It is now official. Marriage is about adults first and foremost. Last week, the Supreme Court issued a ruling in the case of a Muslim man who wanted his marriage to a second woman recognised under Irish law. The Court recognised only the validity of his first marriage as that marriage still existed.
In her ruling, on behalf of the court, Ms. Justice O’Malley set out the new legal and Constitutional understanding of marriage in the aftermath of the referendum of two years ago.
She said: “In my view the defining characteristic of marriage as envisaged by the Constitution in this era is that it entails the voluntary entry into mutual personal and legal commitments on the basis of an equal partnership between two persons, both of whom possess capacity to enter into such commitments, in accordance with the requirements laid down by law.”
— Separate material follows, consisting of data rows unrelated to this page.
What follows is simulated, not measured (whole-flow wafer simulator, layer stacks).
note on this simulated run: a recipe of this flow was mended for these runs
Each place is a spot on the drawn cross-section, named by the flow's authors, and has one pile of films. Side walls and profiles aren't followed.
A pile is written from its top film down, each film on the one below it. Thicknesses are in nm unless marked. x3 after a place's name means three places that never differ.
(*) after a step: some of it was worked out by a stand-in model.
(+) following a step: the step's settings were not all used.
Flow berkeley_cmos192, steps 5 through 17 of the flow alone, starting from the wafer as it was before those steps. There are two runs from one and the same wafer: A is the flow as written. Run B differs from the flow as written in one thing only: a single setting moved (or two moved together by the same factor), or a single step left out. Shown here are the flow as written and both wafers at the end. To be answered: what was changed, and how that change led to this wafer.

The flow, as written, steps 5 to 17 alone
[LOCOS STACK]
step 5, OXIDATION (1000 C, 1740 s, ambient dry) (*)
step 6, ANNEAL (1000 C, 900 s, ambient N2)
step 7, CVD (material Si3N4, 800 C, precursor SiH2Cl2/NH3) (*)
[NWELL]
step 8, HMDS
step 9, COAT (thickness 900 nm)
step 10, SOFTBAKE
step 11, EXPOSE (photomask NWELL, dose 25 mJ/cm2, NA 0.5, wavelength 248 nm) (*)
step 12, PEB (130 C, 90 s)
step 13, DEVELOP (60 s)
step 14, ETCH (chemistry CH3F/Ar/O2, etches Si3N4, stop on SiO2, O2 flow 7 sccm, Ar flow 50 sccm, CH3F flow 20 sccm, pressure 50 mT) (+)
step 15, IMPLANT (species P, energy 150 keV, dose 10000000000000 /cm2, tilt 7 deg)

Read that carefully. It could almost describe a business contract. There is no mention of love (not that love was ever a requirement for a marriage to be legally recognised, consent was the thing). More significantly, there is no mention of children.
Contrast this with Murray J. in D.T. v. C.T. [2003]. He said: “The life-long commitment which marriage in principle entails means that there is a mutuality of an intimate relationship in which singular aspirations in the life of each partner are adapted to mutual life goals.” So far, so like the Justice O’Malley definition.
But then he adds: “They adapt their lives to live and work together for the mutual welfare of their family which usually, but by no means necessarily so, involves the birth and rearing of children.”
Children do not rate a mention in Justice O’Malley’s view of marriage. Her view, the State’s view, the new Constitutional view, is that marriage is first and foremost about adults and their mutual satisfaction. It is no longer a child-centred institution first and foremost. Such an institution no longer exists in Irish law.
Prior to the referendum of 2015, marriage was a conjugal union, which is the type of union that, by its nature, can lead to children even if some conjugal unions are infertile.
Conjugal unions are obviously essential to the continuation of society. It made perfect sense for society and the State to recognise the absolute and fundamental importance of conjugal unions.
It no longer does so. It no longer sees conjugal unions as having any special character at all. In the new Constitutional view, marriage is about adults first and it is the union of any two adults in marriage (allowing for the prohibited degrees of relationship) that is “natural, primary and fundamental” (to use the words of the Constitution), not conjugal unions.
It is up to supporters of the new view of marriage to explain how it is that the union in marriage of any two adults is more primary and fundamental to society than conjugal unions and so are more deserving of special protection and support. Answers on a post-card please.